BNI: It seems to be an interesting plot. A 30-word tagline for your book.
KG: A mystery story that travels through diverse countries, cultures and few decades unfolding many unknown facets of modern history, ultimately unfolding the mystery and reaching the climax in contemporary world.
BNI: The Balcony on the River – is an unusual usage of word phrases. How did you come up with the title?
KG: In fact, the credit goes to my daughter Ankita. While visiting a place, something made me to comment – Balcony on the River and she said, it can be a very interesting title for a novel. As I wrote this story, I found it quite relevant and stole her idea.
BNI: Who is your intended audience and why should they read your book?
KG: Readers of all age, as mystery is of interest to all. Those who like to read about places, inquisitive about different cultures should definitely read. And then people from outside India will find it very interesting as they will see many unknown facets of India.
BNI: Who is your favourite and least favourite character? What makes them so?

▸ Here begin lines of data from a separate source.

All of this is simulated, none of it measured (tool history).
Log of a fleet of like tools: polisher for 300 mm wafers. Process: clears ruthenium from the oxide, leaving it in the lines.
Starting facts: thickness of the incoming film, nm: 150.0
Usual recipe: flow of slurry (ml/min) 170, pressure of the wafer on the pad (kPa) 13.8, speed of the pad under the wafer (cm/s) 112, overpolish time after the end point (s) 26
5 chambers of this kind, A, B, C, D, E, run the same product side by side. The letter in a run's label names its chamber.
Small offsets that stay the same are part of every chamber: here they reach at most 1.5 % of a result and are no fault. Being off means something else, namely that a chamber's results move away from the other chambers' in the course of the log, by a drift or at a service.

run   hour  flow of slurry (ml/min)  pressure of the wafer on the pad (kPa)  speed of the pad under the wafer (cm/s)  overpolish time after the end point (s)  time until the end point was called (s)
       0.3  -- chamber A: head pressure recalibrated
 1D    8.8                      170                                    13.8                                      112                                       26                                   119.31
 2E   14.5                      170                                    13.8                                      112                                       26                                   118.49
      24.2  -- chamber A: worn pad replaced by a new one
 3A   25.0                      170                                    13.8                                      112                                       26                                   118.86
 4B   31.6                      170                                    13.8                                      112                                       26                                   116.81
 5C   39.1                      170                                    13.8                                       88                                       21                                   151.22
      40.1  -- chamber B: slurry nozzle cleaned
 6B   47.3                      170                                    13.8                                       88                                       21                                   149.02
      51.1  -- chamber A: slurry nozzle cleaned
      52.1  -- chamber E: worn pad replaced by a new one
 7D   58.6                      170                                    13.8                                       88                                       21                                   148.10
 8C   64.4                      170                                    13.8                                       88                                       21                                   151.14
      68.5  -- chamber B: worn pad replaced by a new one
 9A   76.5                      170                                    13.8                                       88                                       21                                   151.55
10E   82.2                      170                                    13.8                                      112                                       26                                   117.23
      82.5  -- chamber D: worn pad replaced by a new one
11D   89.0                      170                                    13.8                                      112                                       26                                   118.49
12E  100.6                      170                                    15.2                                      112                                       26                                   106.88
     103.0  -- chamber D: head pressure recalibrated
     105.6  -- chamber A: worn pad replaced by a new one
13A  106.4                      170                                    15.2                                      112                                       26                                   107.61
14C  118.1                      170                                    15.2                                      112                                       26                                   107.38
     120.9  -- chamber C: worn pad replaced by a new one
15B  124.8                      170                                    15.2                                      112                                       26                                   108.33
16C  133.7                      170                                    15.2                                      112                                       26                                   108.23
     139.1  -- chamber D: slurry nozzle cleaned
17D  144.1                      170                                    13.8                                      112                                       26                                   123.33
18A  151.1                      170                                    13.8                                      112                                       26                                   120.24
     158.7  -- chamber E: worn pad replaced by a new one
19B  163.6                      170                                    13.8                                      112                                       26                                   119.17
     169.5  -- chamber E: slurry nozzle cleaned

KG: Aksharjeet, though enters very late in the story represents bright, smart and intelligent Indian women and she is my favourite character.
Ajay Sharma, the typical corporate executive who entangles everything in complexities and wants to pass the buck always.
BNI: Give us an insight into your main character. What does he/she do that is so special?
KG: Andy Singh, a British Sikh born to a Sikh father and a British mother is the key Character. He has an unpleasant childhood. His roots are in a distant village of Punjab but he had never visited India, having hard feelings against his Indian father. Andy is full of rational thoughts, a committed son and a genuine friend of Nevin McIntosh, a Scottish colleague who goes missing in India. He comes to India along with his friend Nevin’s girlfriend Sara Sutherland, in search of him. He experiences India for the first time and his feelings undergo transformation gradually, his thoughts primarily driven by mind starts transitioning to his heart.
Another key character is Aksharjeet who is intelligent, spontaneous, possesses a big heart and breaks all shackles whenever there is a need. She is sensitive but at the same time practical.
BNI: What was the hardest and easiest thing about your latest release? KG: The writing part is always the easiest for me. The difficult part is creating visibility for the book. A good story or content may not be sufficient today for getting enough publicity.
BNI: Share some interesting story about the book writing/cover development.
KG: Many of the events integrated in the story were something I was also not aware before writing this novel. However, when I was writing, I was able to visualize them and then I did my research to get into further depth and I found them. It was quite strange.
BNI: Is there a message in your book/novel that you want readers to grasp?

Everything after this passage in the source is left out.